Greeley Tribune: CAIR lawyer talks with fired Swift workers

Also see: Rocky Mountain NewsAttorney: Group has talked with Greeley plant for year about breaks for Muslims

A volunteer attorney with the Council on American-Islamic Relations said Wednesday CAIRhas been negotiating for a year with JBS Swift & Co. about break times for Muslim workers.

Rima Kapitan, with CAIR's Chicago office, on Wednesday met with Muslim workers recently fired by JBS Swift. She said CAIR is coordinating with an attorney retained by about 60 of the fired workers.

Kapitan said more talks are planned this week between CAIR and national officials with the United Food and Commercial Workers, the union that represents production workers at Swift.

"We've been in contact (with JBS Swift) since about a year ago and proposed a number of possible solutions, or adjustments, that would accommodate the workers and not impose undue burden on Swift, but these offers have been unsuccessful so far," Kapitan said.

Meanwhile, JBS Swift management on Wednesday agreed to temporarily change the timing of the second-shift lunch break at the company's Grand Island, Neb., plant. The move will give workers time to pray during the Muslim observance of Ramadan.

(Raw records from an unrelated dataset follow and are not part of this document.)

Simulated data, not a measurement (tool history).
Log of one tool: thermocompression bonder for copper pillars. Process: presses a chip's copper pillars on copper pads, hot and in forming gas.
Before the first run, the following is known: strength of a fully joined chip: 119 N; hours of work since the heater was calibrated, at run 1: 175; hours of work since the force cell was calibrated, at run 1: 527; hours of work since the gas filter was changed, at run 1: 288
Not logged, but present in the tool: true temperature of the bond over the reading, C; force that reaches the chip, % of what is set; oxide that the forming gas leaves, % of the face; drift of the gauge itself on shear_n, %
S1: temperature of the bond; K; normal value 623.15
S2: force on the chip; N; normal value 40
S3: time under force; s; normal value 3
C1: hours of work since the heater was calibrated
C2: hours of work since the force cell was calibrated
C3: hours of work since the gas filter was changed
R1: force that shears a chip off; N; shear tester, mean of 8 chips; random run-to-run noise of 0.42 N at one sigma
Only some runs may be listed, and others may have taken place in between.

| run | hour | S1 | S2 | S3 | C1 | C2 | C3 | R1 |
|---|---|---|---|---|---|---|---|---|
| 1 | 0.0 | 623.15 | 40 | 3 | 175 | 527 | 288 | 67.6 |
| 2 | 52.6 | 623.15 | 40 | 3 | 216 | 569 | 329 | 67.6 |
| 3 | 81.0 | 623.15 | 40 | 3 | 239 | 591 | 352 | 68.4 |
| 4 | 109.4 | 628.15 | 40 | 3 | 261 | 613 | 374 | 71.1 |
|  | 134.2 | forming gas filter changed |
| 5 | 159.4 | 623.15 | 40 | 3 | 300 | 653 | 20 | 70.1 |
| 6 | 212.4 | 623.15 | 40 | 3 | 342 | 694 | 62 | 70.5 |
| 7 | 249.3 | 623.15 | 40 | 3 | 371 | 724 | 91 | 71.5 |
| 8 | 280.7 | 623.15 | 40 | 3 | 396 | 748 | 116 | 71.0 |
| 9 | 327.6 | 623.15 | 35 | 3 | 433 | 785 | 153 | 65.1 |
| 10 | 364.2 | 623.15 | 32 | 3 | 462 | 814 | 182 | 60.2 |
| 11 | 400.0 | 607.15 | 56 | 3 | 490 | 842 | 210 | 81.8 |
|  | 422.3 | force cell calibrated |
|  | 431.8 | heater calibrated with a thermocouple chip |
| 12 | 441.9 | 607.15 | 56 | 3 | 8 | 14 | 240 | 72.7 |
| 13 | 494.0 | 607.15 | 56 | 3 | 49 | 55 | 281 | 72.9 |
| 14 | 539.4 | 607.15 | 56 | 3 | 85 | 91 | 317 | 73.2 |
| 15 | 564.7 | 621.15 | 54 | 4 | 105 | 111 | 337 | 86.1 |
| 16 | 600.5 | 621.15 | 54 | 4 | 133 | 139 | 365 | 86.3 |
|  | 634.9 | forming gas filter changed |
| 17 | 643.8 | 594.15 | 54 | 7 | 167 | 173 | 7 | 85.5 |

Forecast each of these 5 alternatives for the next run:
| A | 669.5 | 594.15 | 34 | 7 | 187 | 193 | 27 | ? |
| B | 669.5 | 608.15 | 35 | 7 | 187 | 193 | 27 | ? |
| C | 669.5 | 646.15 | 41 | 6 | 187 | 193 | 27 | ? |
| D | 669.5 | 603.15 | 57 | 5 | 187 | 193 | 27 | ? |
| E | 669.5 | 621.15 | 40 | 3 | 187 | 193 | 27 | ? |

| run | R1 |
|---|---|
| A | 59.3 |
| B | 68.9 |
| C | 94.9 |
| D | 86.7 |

Workers previously took the 30-minute break in shifts. The change will force the entire line to break at once.

The news comes two days after about 300 Muslim workers walked off the job in Grand Island in protest of the prayer dispute.

In Greeley, Kapitan said some of the roughly 120 Muslim workers fired on Sept. 10 have starting looking elsewhere for work.

"A lot of them are demoralized," she said. "A lot of them moved from out of state to work here, and they're just asking for a few minutes a day to pray."

JBS Swift officials, meanwhile, have said they reached a compromise between Muslim and non-Muslim second-shift workers to move the "lunch" break to 8 p.m. during Ramadan. That break time, officials said, would allow prayer and end-of-fast time for the Muslims, who during Ramadan fast from sunrise to sunset, to a period shortly after sunset.

The Muslim workers dispute that such an agreement was reached. They said the company agreed to let them break around 7:20 p.m. and that they were told at the last minute that the break time wouldn't be until 8 p.m. That led to a walkout of about 300 workers around 7:30 p.m. on Sept. 5. All of the workers were suspended, but about 120 were fired on Sept. 10 because they hadn't returned to work by Sept. 9 as the company instructed.

While CAIR has filed Equal Employment Opportunity Commission-related grievances against the Grand Island plant, Kapitan said, none to her knowledge have been filed in Greeley.

She said some of CAIR's suggestions for prayer breaks for Muslim workers, both during Ramadan and the remainder of the year, at the Greeley plant include:

-- A change of the 30-minute "lunch" break during the second shift to an earlier time, allowing Muslim workers to pray during these times. "I understand (JBS Swift) have negotiated contracts elsewhere in the country to accommodate Muslim workers," Kapitan said. "So we know it's possible."

-- Move Muslim workers to a morning shift, where the issue of prayer breaks is less problematic.

-- Allow workers a short break to pray, such as when they go on permitted restroom breaks.

Kapitan said CAIR has notified the attorney representing the Greeley workers that it's willing to help on behalf of the fired workers.

"We're here to defend an American ideal, and it's an American ideal that people from different faiths should be able to practice their faiths in this country," she said.

JBS Swift representatives were not immediately available for comment Wednesday.